When you are warming up by pairs, take a look at the height of each blade above the water (it is useful to look at hand heights as well, but this is not so easy from the cox seat). At square blades the blade should pass a 1 or 2 inches above the water surface, and on the draw should be pulled through 1 or 2 inches below the water surface.
If you see that one of the blades is very high above the water every stroke and the rower’s hands are not too low on the recovery, one solution is to get that person to remove a washer. This lowers the point at which the blade is pivoted, and so in order to pull through at the same height, the rower will carry his blade closer to the water. The same effect would be achieved by making the rower sit on a seat pad.
On the other hand, if a person is having difficulty getting their blade across the water on the recovery (especially at square blades) – i.e. if the blade bottom ticks or scrapes the water on the recovery or worse and the rower has difficulty getting his hands over his legs – then that rower probably needs a washer added.
This all assumes that a rower has a proper “natural” height at which they draw the oar handle toward them, or carry it away from them. By adjusting washers, you are allowing them to maintain this “natural” height and are adjusting the boat to fit the rower.
Novice rowers will not have a “natural” height; they must learn this. This is why extended periods of square blade rowing are useful — it teaches the necessary height differences between the drive and the recovery.
As the differences are learned, seat cushions (risers) and washers can be adjusted so that, on the drive, the rower can draw the oar through with the hands pulling to just below the sternum without the blade washing out.

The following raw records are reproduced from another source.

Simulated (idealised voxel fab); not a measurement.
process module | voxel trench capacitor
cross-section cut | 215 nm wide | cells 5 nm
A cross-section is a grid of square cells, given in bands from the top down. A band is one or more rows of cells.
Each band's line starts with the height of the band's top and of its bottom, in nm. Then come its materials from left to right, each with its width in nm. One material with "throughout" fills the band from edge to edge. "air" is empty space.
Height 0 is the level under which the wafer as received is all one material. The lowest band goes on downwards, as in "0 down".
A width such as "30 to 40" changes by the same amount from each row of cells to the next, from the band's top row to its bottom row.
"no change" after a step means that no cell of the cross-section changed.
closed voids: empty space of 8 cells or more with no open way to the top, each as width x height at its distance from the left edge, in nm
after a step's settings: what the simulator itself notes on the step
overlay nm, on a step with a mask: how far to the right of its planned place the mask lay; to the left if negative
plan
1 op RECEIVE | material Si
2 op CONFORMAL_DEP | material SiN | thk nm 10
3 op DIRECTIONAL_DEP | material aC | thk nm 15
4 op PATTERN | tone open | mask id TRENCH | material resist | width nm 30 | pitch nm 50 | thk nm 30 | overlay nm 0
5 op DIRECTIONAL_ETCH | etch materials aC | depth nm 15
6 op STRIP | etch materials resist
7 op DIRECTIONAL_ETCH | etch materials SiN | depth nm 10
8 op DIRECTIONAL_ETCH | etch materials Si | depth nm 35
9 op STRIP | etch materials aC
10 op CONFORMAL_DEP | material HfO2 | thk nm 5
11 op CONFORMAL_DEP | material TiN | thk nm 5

Taller folks will pull below this mark due to their longer torsos. Shorter folks may have difficulty clearing their thighs if they are adjusted to this height, and may need to pull in higher to maintain clearance when rowing square blades on the recovery.
In general, the fewer washers under the pin, the more stable the boat. If the boat feels floppy, removing washers will generally eliminate the floppiness.
Different boats will need different adjustments; heavier boatings of rowers will generally require more washers underneath the pin. Lighter boatings of rowers will generally require fewer washers.